You may have missed this one.

by Mo Mozuch

Humans are built to solve puzzles. The entire course of our evolutionary history has, at its core, been about solving various puzzles. Once upon a time, that meant puzzles like, “How do I kill things to eat them even though I am small?” and, “What should we do with all this poop we keep making?” Now, puzzles are fun and typically involve math, strategy, and logic. Call them brainteasers or mind games or shovelware, puzzles are a gaming genre unto themselves (in addition to being part of just about every other genre too).

But puzzle ubiquity wasn’t always the law of the gaming land. For years, most puzzle games used hopped-up board game mechanics where players did feats of memorization or organization. Puzzle games were often a static, two-dimensional experience that felt more like something you’d find in the back of a newspaper than inside the circuits of a Super Famicom. Great for killing time and a fun distraction, but far from an immersive experience.

Then, everything changed.

Arguably the most important puzzle game ever released, Myst is available now on Xbox Game Pass. Here’s why there’s never been a time to revisit this early ‘90s best-selling classic.

Myst

cyan

Myst was released in 1993 as the brainchild of brothers Robyn and Rand Miller, who spent most of their careers developing children’s titles. They pitched their creation to Sunsoft as something different.
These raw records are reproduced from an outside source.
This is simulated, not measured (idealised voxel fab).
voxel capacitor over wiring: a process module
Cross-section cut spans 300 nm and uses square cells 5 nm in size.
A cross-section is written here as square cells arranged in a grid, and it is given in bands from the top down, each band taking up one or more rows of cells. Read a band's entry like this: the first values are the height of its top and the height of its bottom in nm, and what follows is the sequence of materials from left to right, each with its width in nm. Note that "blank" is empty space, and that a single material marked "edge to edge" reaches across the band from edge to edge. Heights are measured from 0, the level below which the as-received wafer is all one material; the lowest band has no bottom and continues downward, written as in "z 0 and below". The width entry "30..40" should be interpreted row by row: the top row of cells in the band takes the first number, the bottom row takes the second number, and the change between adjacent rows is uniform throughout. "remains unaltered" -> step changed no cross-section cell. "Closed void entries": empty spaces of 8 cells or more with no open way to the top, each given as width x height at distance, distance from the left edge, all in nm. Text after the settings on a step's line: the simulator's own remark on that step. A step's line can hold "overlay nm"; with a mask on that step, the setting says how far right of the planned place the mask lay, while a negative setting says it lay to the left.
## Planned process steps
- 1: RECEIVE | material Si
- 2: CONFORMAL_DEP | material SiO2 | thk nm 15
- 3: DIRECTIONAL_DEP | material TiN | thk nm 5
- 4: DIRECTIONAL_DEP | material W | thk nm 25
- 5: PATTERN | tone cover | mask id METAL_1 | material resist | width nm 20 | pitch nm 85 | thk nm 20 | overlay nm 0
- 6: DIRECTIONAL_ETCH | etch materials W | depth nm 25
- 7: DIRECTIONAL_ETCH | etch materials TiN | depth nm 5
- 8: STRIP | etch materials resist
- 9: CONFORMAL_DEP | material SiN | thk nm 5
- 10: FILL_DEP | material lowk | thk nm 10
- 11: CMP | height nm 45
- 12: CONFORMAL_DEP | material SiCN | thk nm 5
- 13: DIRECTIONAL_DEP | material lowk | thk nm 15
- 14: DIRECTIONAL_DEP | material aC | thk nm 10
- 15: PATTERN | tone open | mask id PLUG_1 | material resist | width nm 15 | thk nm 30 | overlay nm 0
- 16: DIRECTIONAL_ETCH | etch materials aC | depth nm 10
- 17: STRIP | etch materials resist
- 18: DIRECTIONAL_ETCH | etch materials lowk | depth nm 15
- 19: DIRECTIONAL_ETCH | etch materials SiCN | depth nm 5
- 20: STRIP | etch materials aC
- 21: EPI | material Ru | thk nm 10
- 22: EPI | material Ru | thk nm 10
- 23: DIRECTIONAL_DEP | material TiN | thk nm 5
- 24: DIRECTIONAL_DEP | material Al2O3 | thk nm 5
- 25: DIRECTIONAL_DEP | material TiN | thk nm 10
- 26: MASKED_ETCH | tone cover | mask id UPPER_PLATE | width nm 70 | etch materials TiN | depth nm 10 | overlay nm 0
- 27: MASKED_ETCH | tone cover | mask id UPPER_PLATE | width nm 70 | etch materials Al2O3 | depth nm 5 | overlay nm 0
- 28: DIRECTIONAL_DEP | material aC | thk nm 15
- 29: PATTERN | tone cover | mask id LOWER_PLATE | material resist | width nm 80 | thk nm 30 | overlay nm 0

This wasn’t your standard puzzle game. It was a new genre unto itself, as subsequent sequels, Kickstarters, and spiritual successors would prove. This puzzle game had story, setting, atmosphere — all the trappings of a roleplaying fantasy without the warriors and wizards. Instead, players were plopped onto a mysterious island with little direction and encouraged to explore and observe. There are no lives or fail states or timers in Myst. You either figure stuff out, or you don’t.

For many gamers, “don’t” was how they experienced Myst. Sure, it was popular. It was the best-selling PC game of all time until it was dethroned by The Sims. I remember being a child in the ‘90s and hearing parents (!) talk about playing this game. One of my classmates made a physical Myst notebook for tracking clues and shared it with my middle school history teacher Mrs. Biddle. It popped up on The Simpsons, which blew my mind.

Even now, Myst is freaking tough. As a point-and-click adventure, it doesn’t age especially well given how many breadcrumbs and clues game developers give us nowadays. If you’re looking for a ludicrous challenge, go in cold with no context and try to solve it all yourself. Let me know when you reach the Mazerunner so I can laugh at your tears.

This is your brain on Myst.

reddit via u/i_hate_drm

There is another way, though. A better way, if you value your time and sanity. When Myst launched, the internet wasn’t a thing yet. There were no forums and no sites like Inverse to serve up tips, tricks, cheats, and walkthroughs. You had some gaming magazines, some word-of-mouth, and the occasional gamer tips hotline. That’s it.

Now, things are different. Now, you can dive into Myst and confront the game that daunted you for decades with YouTube in your back pocket. You can experience all the things that made it a bestselling phenomenon with the benefit of a little help every now and then (or a lot). You can play Myst on your own terms and maybe process some unresolved childhood angst. Remember, the real puzzle is the rage quits we had along the way.

Myst is available now on Game Pass, as well as for sale on Nintendo Switch, PC, and Playstation.